This attack was even reported in the NY Times, a unique break from the usual silence with which such war crimes are met with in the American Media:

The head of a presidential delegation investigating the deaths of 10 people in a village in eastern Afghanistan said Wednesday the team has concluded that civilians -- including schoolchildren -- were killed in an attack by foreign troops last weekend, denying NATO reports that insurgents were the victims.

Asadullah Wafa, a senior adviser to President Hamid Karzai, told The Associated Press by telephone that among the victims discovered in a village house in the Narang district of Kunar province were eight schoolchildren between the ages of 12 and 14.




Juan Cole went into more detail in his blog:

the US military launched a raid in Kunar Province two days after Christmas on a village at night, in which President Hamid Karzai alleged that 10 civilians, some 8 of them schoolchildren, had been killed (some say dragged out of their beds and executed). The NYT reported the head of a Kabul delegation to the village saying,"They gathered eight school students from two compounds and put them in one room and shot them with small arms." (The spokesman is a former governor of Kunar and now a close adviser to President Hamid Karzai-- i.e. not exactly a pro-Taliban source). The charitable theory is that in a nighttime raid, US troops got disoriented and hit the wrong group of young men.

The outraged Afghan public saw this raid as an atrocity, and on Wednesday
December 30, they mounted street protests against the US in Jalalabad, an
eastern Pashtun city, and Kabul. In Jalalabad, hundreds of university
students blocked the main roads, and then marched in the streets, chanting
"Death to Obama" and "Death to America," and burning Obama in effigy. (If
they go on like that, the anti-imperialist Pashtun college students of
Jalalabad may attract the support of Fox Cable News . . .)

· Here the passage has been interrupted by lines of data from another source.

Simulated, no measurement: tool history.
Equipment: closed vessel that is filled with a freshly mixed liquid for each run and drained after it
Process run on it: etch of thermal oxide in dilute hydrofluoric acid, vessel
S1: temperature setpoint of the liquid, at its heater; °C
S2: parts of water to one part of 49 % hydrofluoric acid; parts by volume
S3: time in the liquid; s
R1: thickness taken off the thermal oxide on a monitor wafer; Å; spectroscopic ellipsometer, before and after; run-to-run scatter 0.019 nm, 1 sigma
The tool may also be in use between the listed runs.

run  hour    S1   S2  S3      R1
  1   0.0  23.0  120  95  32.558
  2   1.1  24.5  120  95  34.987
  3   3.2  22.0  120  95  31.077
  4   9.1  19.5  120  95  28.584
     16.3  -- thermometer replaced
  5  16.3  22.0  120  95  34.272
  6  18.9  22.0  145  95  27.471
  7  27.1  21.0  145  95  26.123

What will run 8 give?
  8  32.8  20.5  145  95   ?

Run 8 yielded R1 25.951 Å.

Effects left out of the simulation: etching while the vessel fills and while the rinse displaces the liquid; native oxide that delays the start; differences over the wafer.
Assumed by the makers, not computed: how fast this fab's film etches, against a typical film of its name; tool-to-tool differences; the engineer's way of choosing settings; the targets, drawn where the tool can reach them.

Even while the protests were taking place in Jalalabad and Kabul, a NATO
missile strike on the outskirts of Lashkar Gah in Helmand Province was
alleged to have killed as many as 7 more civilians, some of them children.
Now the Afghan public was really angry.


These photos are taken in the crime scene by US troops right after killing the students in Narang district.

From from the London Times we have this report:
In a telephone interview last night, the headmaster [of the local school] said that the victims were asleep in three rooms when the troops arrived. "Seven students were in one room," said Rahman Jan Ehsas. "A student and one guest were in another room, a guest room, and a farmer was asleep with his wife in a third building.

"First the foreign troops entered the guest room and shot two of them. Then they entered another room and handcuffed the seven students. Then they killed them. Abdul Khaliq [the farmer] heard shooting and came outside. When they saw him they shot him as well. He was outside. That’s why his wife wasn’t killed."

A local elder, Jan Mohammed, said that three boys were killed in one room and five were handcuffed before they were shot. "I saw their school books covered in blood," he said.


Villagers and relatives and parents of the victims are mourning. The woman seen in the photo is mother of three of the victims.

The dirty little secret behind all these recent American atrocities is the U.S. has been relying on agents like the Jordanian double-agent that killed 7 CIA officers recently for their targeting information. With such 'reliable sources' is it little wonder that strikes, rather than killing al-Qaida are actually doing the recruiting for them?

But perhaps the most telling comment was the one posted by Chris Floyd:
What an instructive contrast. In one story, an attack which did not happen and which killed no one shakes the entire world. In another story, ten human beings, including eight children, were slaughtered in a sneak attack by night -- and the world can scarcely be bothered to notice.